When the locomotive rounds a corner on the high, exposed cliff above the Animas River, you can see the black steam engine chugging ahead into the mountains, as it’s done for the past 100 years. The majority of passengers on the historic Durango & Silverton Narrow Gauge Railroad are bound for the old mining town of Silverton, where they'll stop for lunch and a photo-op before taking the train back to Durango.
Between 20 and 30 passengers, however, will not make it there. The train will leave them on the side of the tracks, deep within the Weminuche Wilderness. From there, they will hike six-miles up (and we mean up) to the fabled Chicago Basin.
Sitting at 11,200 feet beneath an amphitheater wall of 14,000-foot mountains, this bucket list destination attracts upwards of 5,000 hikers and mountaineers in a season. The steep spires, coated in snow through much of the summer, are nothing short of postcard material. For peak-baggers, this is one excursion not to miss: Mt. Eolus, Sunlight Peak, North Eolus, and Windom Peak rise easily above 14,000 feet and can be achieved in a four- or five-day trip.
In other words, taking the train to Chicago Basin is a must-do for any Durango-area adventurer. And, as the summer crowds wind down a bit, now is an ideal time to start planning a trip.
Some three hours after leaving Durango, the train stops near the Needle Creek trailhead. Backpacks, ice tools, and helmets are tossed from the coal car and hikers hurriedly dig through the pile to find their gear. The conductor waves goodbye and the wheel cranks slowly pump up and down, gaining speed, pushing the locomotive forward. It blows its horn, a deafening noise in the wilderness, and it’s gone. The six-mile hike into Chicago Basin is a steady, relentless uphill trudge. Following the cascading whitewater of Needle Creek, the trail leads hikers deeper and deeper into the Weminuche. For most, it takes four to five hours to reach the basin, putting you there around supper time. With upwards of 75 campers in the basin on a peak weekend, it can be a race against the other hikers to find a campsite for the night.
Chicago Basin is an unusually populous area within the Weminuche Wilderness, in large part because of the train access and cluster of climbs in the area. With so many other campers, it feels less like camping in the backcountry and more like a state park. Even the lanky, white mountain goats live here in mass. Strolling into your campsite in search of salt (generally found in your urine), the goats make no beans about following you to the bathroom. Because of the population density, the forest service passes out human waste bags to pack everything out. As the sun sinks, snow glistens atop the surrounding 14ers. Though Windom, the least difficult of the four peaks, is rated a Class II climb, most climbers have been using ice tools and crampons, even in July, thanks to an unusually wet summer that has left a thick coat of snow and ice in the San Juans. The other climbs range from Class III to IV.
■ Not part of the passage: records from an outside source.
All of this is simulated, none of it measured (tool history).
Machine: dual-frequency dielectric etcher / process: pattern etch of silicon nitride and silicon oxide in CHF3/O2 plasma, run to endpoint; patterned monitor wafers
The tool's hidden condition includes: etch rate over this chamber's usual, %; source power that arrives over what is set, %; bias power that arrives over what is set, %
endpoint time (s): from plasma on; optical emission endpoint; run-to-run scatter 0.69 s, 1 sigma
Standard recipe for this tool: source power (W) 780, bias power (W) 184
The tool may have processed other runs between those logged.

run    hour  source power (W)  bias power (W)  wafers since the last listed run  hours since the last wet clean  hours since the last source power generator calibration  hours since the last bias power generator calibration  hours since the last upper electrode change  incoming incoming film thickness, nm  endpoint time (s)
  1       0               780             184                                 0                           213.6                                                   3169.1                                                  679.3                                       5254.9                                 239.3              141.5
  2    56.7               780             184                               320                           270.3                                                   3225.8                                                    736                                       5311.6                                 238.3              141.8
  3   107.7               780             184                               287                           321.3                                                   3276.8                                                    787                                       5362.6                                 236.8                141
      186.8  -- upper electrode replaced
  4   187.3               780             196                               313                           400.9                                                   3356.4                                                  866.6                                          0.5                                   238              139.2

Most hikers opt for a true alpine start — as early as 1 am — to tackle the surrounding 14ers. However, for a more relaxed excursion, you can access a multitude of trails within the Weminuche, a 500,000-acre wilderness area you could spend a lifetime exploring. From Chicago Basin, you can hike over Columbine Pass to the Vallecito Campground, a popular 3-4 day trip.
If you want a quintessential Durango experience, try ticking Chicago Basin off your list — as well as a few 14ers while you're there. Be sure to book your train ticket well in advance and plan on enjoying a well-deserved pint on the ride back to Durango.